One of Ham’s critics, televangelist Pat Robertson, took issue with the creationist’s literal interpretation of the Bible to explain the Earth’s formation 6,000 years ago. Robertson believes in evolution in the sense that God started it all, but said that Ham was insulting Christians and misusing information from Bishop James Ussher, who based his creation dates on Biblical knowledge and ancient civilizations, back in the 16th and 17th centuries.
One important distinction to be made is the difference between facts and beliefs. On Maher’s show, Nye also said that what he respects about Ham is his passion. Before the debate Nye thought Ham might be a charlatan trying to take advantage of people, but Nye thinks Ham believes what he teaches.
Ham’s post is about his beliefs, and his use of the word is striking. He writes, “those who believe in an earth and universe that are only thousands of years old” and “What I believe about the young age of the earth comes out of taking the Bible as written” and so on. Scientists would not talk this way unless maybe they were forming a hypothesis. Ham has the right to his beliefs, protected by the First Amendment. In a debate over science, however, facts overrule beliefs.
Even some of those who subscribe to evolution would disagree with that last statement. In his article for The Week, author Damon Linker discusses what both Nye and Ham got wrong. Linker says of the debate, “or more accurately, that tedious exercise in dueling one-sided pronouncements,” that “how one thinks can matter nearly as much as what one thinks.” He argues to oppose dogmatism and think skeptically. Ham actually makes a similar point in his blog, in which he says the debate was a philosophical battle over worldviews. Ham believes that they were looking at it from different perspectives, but that Nye would not engage with this because he has beliefs that affect how he looks at evidence.

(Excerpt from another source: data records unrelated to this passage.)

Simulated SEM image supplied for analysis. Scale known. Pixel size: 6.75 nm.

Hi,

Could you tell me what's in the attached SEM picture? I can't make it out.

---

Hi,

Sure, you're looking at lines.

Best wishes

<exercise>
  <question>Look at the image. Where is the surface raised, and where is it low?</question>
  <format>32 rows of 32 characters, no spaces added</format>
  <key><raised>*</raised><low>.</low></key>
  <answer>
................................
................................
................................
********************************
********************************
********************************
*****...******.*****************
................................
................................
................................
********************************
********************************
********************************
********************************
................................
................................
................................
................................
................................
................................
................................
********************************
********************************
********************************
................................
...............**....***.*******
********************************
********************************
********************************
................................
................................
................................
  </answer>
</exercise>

Facts are facts. They may start off as one thing but do not become facts until they have proof and evidence. Had the debate been over the existence of God or any higher power than this is a very valid point because neither believers nor atheists (and anyone in between) possess any proof. But the debate was over evolution and creationism. A debate that ended with Nye being praised by some Christian critics, and Ham hurt over the antics in an interview.